# 5D3 + 430EX II/580EX II



## gomuzeick (May 13, 2012)

One advantage of the 600EX-RT is that it is able to use all of the 61 AF points on the 5D3. What does this mean exactly when using the 5D3 with the older 430EX II/580EX II? 

Is it simply that the auto-assist beam doesn't work on the new points or are there other issues when using some of the new AF points with these older speedlites?

Thanks


----------



## JerryKnight (May 15, 2012)

I think it's a fairly simple limitation, that the 580/430 AF assist beam is narrow and only casts its pattern over a few center focus points. The 600 simply has a wider pattern that covers all of the 5D3's focus points. This never really mattered on the 5D2 because the only reliable focus point was the center point. Now that we can trust at least the 41 cross-type focus points on the 5D3, it's actually a pretty big deal that the 600 (and I assume the ST-E3) AF assist covers a wider angle.

So if you're using the 5D3 with a 580 or 430 in a dark setting, you might want to revert back to using one of the center focus points, just so the AF assist beam will be the most effective.


----------



## neuroanatomist (May 15, 2012)

JerryKnight said:


> it's actually a pretty big deal that the 600 (and I assume the ST-E3) AF assist covers a wider angle.



That's why I picked up a 600EX-RT in advance of my 1D X.

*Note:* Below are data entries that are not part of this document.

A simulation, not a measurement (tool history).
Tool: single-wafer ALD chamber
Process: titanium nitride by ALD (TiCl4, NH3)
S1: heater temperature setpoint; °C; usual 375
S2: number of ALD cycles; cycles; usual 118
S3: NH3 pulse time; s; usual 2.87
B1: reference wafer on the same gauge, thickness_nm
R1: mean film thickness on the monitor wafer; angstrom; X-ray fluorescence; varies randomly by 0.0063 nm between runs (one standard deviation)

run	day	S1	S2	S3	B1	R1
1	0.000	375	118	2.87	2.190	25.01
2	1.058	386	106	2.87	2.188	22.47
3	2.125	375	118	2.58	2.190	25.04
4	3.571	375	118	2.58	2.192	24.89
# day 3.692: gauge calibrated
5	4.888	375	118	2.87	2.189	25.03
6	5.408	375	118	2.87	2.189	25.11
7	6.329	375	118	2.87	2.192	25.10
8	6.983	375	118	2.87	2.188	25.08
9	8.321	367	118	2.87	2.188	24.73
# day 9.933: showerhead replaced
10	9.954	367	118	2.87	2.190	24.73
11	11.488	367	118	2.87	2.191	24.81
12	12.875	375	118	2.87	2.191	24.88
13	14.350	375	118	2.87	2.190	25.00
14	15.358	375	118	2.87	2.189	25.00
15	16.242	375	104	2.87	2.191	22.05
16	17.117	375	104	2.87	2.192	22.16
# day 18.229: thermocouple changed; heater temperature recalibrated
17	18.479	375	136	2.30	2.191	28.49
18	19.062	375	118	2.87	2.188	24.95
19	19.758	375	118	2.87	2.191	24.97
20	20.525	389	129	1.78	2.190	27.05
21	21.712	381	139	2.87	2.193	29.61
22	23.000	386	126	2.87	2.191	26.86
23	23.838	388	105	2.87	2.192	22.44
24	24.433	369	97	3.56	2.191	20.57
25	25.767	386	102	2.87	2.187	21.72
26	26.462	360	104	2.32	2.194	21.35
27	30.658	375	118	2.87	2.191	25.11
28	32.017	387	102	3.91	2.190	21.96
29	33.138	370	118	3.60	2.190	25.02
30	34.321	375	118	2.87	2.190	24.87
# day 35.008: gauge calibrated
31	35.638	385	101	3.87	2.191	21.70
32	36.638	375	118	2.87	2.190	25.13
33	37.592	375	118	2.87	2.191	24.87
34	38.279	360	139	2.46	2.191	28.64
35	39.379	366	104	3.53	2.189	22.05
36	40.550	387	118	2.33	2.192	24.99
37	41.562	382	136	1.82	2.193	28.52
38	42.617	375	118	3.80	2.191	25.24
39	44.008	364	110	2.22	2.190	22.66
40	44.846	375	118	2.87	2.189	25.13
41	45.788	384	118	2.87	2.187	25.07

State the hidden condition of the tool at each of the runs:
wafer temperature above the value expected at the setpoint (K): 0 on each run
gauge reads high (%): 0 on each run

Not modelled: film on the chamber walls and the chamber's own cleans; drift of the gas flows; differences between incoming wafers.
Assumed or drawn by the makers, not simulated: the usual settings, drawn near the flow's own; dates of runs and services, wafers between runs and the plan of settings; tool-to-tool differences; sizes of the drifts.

But...the ST-E3 does not have an AF assist lamp, at all.


----------



## JerryKnight (May 15, 2012)

neuroanatomist said:


> JerryKnight said:
> 
> 
> > it's actually a pretty big deal that the 600 (and I assume the ST-E3) AF assist covers a wider angle.
> ...



Bummer.. The ST-E2 had a comparable AF assist as the 580ex2, so I wonder why they chose to remove it. Actually, that makes absolutely no sense at all. Are you sure about this?

EDIT: Yep, you're completely right. Canon's specs says "N/A" for AF assist. That is so strange. Wouldn't you still need an AF assist beam when you're shooting with remote RT flashes?

I think it's time for someone to invent a good, compact 3rd party AF assist device..


----------



## neuroanatomist (May 15, 2012)

JerryKnight said:


> I wonder why they chose to remove it. Actually, that makes absolutely no sense at all.



It makes sense if you're the Marketing department. If it has an AF assist lamp, it can generate an optical signal. If it can generate an optical signal, it can, in theory, control slave flashes in the Canon system via an optical trigger. If it can do that, you don't need to buy the 600EX-RT. If you have more than one 600EX-RT and older flashes, it can't control both other RF flashes and optically-controlled flashes at the same time. My cynical mentality says that feature was removed in an effort to increase sales of 600EX-RT units to people who aloready have perfectly serviceable 580/430 units, and, of course, to boost sales of the RF receiver they'll eventually release, once sales of the 600EX-RT drop.


----------



## bycostello (May 21, 2012)

your older speedlights will work absolutely fine...


----------



## drjlo (May 21, 2012)

580exII works perfectly great with 5D iii. I jusf don't see any limitation at all.


----------



## Heavyweight67 (Jun 9, 2012)

I have a 5Diii, yesterday I purchased a 580ex ii (considered the 600 but already have some wireless triggers and not sure there is a big enough difference to justify the extra $$$) (have to say the 580's seem to be disappearing quickly from retailers), have been using a 430 ex ii as a smaller walkaround for the 7D and 5Diii.
Was shooting a portrait yesterday evening using the 580 as a master (no light) and the 430 through an umberella.
For shits and giggles I turned off all the ambient lights, it was nearly pitch black, shooting in portrait with outer AF points, the AF light lit up the model like some Sci Fi movie and AF locked on (using 70-200 2.8 II approximately 6 metres from model)...

Maybe the 600 AF light is better, but in this situatuion I was pleased...


----------